Today has been stressful. I had a small procedure done this morning which turned out to be more uncomfortable than I had anticipated, and I will have to wait a week for the results. Speaking as someone who will only have my hair cut if I can get an appointment for the SAME DAY (impulsive, much?) a week feels like a really long time. I should clarify that my doctor recommended the procedure to rule out anything serious, because she is thorough – not because she thinks there is anything seriously wrong. Still, I left her office uncomfortable and a bit emotional, and a little whisper snaked seductively into my thoughts: “Wine would help. It’s Friday.” Wine would not help, I resolved, but this felt less like a moral victory than a grave disappointment. (“If only I hadn’t started yet, or done all this reading,” is in fact what I thought. “If only I didn’t know.” How’s that for a bit of distorted logic.)

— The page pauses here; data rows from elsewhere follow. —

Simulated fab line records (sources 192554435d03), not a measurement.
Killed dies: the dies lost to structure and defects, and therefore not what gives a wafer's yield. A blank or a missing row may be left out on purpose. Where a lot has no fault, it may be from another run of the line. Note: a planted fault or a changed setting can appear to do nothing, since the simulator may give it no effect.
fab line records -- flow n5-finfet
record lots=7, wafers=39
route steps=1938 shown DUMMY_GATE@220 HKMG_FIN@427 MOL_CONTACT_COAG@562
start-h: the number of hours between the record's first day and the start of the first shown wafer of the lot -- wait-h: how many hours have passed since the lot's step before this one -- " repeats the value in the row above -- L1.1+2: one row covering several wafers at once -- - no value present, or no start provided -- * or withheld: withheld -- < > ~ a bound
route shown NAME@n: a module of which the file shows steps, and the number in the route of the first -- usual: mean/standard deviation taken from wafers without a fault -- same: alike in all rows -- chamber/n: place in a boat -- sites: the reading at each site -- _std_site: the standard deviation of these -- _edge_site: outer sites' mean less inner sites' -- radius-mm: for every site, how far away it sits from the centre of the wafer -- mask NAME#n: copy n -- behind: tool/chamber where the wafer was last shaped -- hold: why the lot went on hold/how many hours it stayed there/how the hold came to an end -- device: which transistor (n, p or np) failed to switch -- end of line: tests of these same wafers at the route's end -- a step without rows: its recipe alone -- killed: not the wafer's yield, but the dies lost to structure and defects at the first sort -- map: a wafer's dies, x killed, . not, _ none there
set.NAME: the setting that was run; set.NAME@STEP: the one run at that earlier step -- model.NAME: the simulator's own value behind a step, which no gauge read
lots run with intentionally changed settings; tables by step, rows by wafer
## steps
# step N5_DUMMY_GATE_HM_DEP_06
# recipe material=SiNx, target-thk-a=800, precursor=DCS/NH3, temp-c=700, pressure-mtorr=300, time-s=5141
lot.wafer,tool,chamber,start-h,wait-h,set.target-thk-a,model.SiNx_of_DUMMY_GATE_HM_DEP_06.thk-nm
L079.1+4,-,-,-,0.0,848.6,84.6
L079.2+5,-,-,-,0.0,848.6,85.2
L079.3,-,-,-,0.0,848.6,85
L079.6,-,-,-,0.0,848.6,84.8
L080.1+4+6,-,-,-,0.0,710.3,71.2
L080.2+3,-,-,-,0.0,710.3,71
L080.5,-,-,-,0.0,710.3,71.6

This afternoon my kindergartener had an epic tantrum (overtired) and as he writhed about he kicked me full in my still-tender belly. I reacted badly. I was so angry and upset with him, and then sorry for myself and then sorry for him – he is still just a baby, and life can be HARD – and it was all just a bit much. Less seductive than willfully destructive this time, I thought, “I could just drink and not deal with any of this shit.”
What I have been sitting with since is the uncomfortable truth that EVEN THOUGH I understand that the wine won’t fix anything – will in fact in all likelihood make all sorts of things worse – the promise of a short-term reprieve (in the form of wanton oblivion) is still very tempting. I think there is a jokey aphorism along the lines of, “Why face today what can be put off until tomorrow?” or something like that, and boy does it ever resonate with me. Somewhat related I guess is the germ of acceptance that if I am going to choose NOT to miss my life any more, but to be fully present in it, I am going to have to stick around and find my way through the crappy stuff too. Not earth shatteringly profound, I’ll grant, but it is what I am sitting with on this 12th day (second Friday!) of my new non-drinking life.